Transparency is key: Startup leaders need to get real during recruitment

- August 11, 2022 3 MIN READ

Startup leaders being real right from the beginning benefits both the candidates and the company, writes Ben Lipschitz.

Working in a startup or high-growth business is a whole different ball game to your big corporations. Expectations can sometimes be higher, there’s nowhere to hide in a small team, teamwork and cohesion are essential, and the highs and lows of business are more intense and unpredictable.

Communicating this to new or current staff falls on the shoulders of the CEOs, founders and leaders. Failing to be transparent about these realities can lead to disillusioned staff and resignations.

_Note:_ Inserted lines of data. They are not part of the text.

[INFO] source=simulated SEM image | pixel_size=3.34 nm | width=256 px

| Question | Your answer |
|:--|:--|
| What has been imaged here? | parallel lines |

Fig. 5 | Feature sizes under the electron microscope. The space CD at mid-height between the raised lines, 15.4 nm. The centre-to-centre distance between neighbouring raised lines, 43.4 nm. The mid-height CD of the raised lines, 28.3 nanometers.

As a business leader, you might have a smart business plan and a deep understanding of the pressure of this environment – the pace at which things move, the sense of urgency, the attention to detail required to be successful and the need to be adaptable and flexible. But you can’t do it all. So it’s imperative to assemble a crack team capable of implementing your vision and bringing fresh ideas to the table.

Building that team is challenging, the talent shortage we’re currently experiencing is driving a mercenary-style culture where the best people are being head-hunted and offered competitive salaries.

So how can a founder or CEO stop the business they’re trying to build from turning into a revolving door of departures and arrivals that cripples creativity and kills momentum?

Be real during recruitment

For me, building and retaining a talented team and a strong culture starts in our interviews with prospective employees. We always aim to create an honest two-way dialogue that outlines realistic expectations and sets the basis for how we’ll go forward.

I’ve never been one to sugar-coat reality, but it’s still a challenge to tell someone you’re trying to recruit the unvarnished truth about what it’s going to be like to work in a startup. That it’s probably going to challenge them like never before. That the goalposts are going to continuously shift.  That they’re going to need to get dirty in the trenches one minute, or step up the next. That in a small, high-performance team there’s nowhere to hide, so they’ll need to own their failures as well as their successes.

When you’re up-front about what it’s really going to be like, you quickly see the ones who are hungry to learn, eager to grow and willing to lean into the challenge.

Balance the rough with the smooth

You may not be able to match the salary of a big tech multinational, so be honest with staff about what they are going to get out of growing with your startup.

Map out how their career and salary can progress, and explain that the harder they work the more successful the business will be. Business growth will create more opportunities for everyone to grow and find their place. Work ethic and skills go a long way in building future success and personal fulfillment, so explaining how valuable this is can actively slow the revolving door of staff.

Don’t expect anyone to sign over their entire career to your business. After a certain time they may move on, so do everything you can to teach them how to succeed in their future career. Including what it takes to build and run a successful business.

Recruitment is just the start

This approach has been very successful in not only attracting some great talent to FoodByUs, but also in making sure unsuitable candidates leave the hiring process at an early stage.

But getting the right people through the door is one thing, building a strong and cohesive team is another. If the day-to-day reality doesn’t match the promises you made in the preliminaries, the revolving door starts to spin again and everything you’re working towards grinds to a halt while you go back out to market to plug the gaps. That’s why it’s so important for startup leaders to get real right from the beginning.

For us, that means creating a culture that empowers and supports every team member daily. It’s easy to forget that appreciation and respect go a long way towards building loyalty.

Cohesion is another big target and one that needs a lot of attention. Carving out time from everyone’s hectic schedules for team bonding opportunities is important. It also requires leaders to check in regularly with staff and to empathise, listen and understand their needs. Keeping the team unified relies on every individual feeling comfortable and empowered in their role.

In my experience, attempting to buy respect and loyalty is usually a bad investment. But with honesty, care and support that starts from day one, they can certainly be earned.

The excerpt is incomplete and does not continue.